Traps Aren’t Always the Answer to Furry Garden Pests
If groundhogs, rabbits, or other creatures are wreaking havoc on your garden, consider other deterrents instead
In most people’s minds, humane traps are no-kill, cagelike devices that capture animals using bait. Some claim that certain snares and padded leghold traps are humane, as well, but these devices are more often inhumane because of the injuries they can cause as animals struggle to free themselves. It is important to remember that any trap can be inhumane when used inappropriately. An animal left in a cage for hours in extreme heat or cold can suffer extensively.
Removing pests by force is usually a short-lived solution
Whenever we begin to think about wild animals as pests, we set up a negative image of them that leads, all too often, to a desire to eradicate. Removing or killing a problem-causing animal, however, typically leads to only a short period before another takes its place. If we visualize wild animals as creatures that occasionally cause conflicts rather than as pests, we can apply conflict-resolution strategies that create environmentally responsible and humane solutions. There are, fortunately, a growing number of resources, such as one found at the website of the Humane Society of the United States, that can provide gardeners with realistic, effective, and humane solutions to animal problems.

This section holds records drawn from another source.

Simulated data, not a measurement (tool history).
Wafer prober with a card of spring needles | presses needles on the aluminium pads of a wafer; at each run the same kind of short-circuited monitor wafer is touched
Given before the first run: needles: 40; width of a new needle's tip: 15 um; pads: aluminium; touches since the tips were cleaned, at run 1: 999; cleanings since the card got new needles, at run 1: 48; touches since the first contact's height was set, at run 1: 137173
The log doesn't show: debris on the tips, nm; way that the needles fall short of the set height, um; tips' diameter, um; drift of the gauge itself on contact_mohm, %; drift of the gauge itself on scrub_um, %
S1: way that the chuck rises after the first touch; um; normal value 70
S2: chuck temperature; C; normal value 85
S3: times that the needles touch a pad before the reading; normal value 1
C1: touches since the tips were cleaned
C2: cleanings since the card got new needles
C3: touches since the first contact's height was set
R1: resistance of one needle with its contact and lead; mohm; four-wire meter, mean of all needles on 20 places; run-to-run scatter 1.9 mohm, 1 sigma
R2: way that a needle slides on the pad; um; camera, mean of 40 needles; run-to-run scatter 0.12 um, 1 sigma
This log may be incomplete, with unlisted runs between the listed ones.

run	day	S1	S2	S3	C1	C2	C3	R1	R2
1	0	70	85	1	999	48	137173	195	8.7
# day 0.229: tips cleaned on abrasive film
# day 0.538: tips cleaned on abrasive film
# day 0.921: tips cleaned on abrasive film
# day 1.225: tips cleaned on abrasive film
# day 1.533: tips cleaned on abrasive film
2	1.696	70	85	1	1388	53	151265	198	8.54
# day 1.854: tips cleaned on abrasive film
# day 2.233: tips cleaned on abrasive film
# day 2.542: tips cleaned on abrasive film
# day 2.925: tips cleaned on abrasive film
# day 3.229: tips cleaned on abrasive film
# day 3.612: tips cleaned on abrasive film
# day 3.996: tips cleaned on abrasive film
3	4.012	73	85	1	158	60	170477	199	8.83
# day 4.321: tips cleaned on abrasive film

Be sure to check local laws before attempting to trap any animal
If, after careful consideration, you determine that you would still like to trap and remove an animal, it is important to be aware of the laws in your state that regulate trapping, especially because this may call for a permit. Sometimes you will be allowed to relocate problem-causing wildlife—although you should be very careful not to separate mothers from their litters—more often, the law will require that the animal be killed. Then your local animal control agency may be the best source of advice.
The important thing to remember is that wildlife is indeed that: wild. You’ll need to use extreme caution to keep from being bitten and the animal from being injured. You’ll also have to find a legal space in which to release the animal. It is safest to avoid trapping an animal yourself; contact your local animal control agency if you cannot coexist with local wildlife and find it necessary to have a “pest” removed.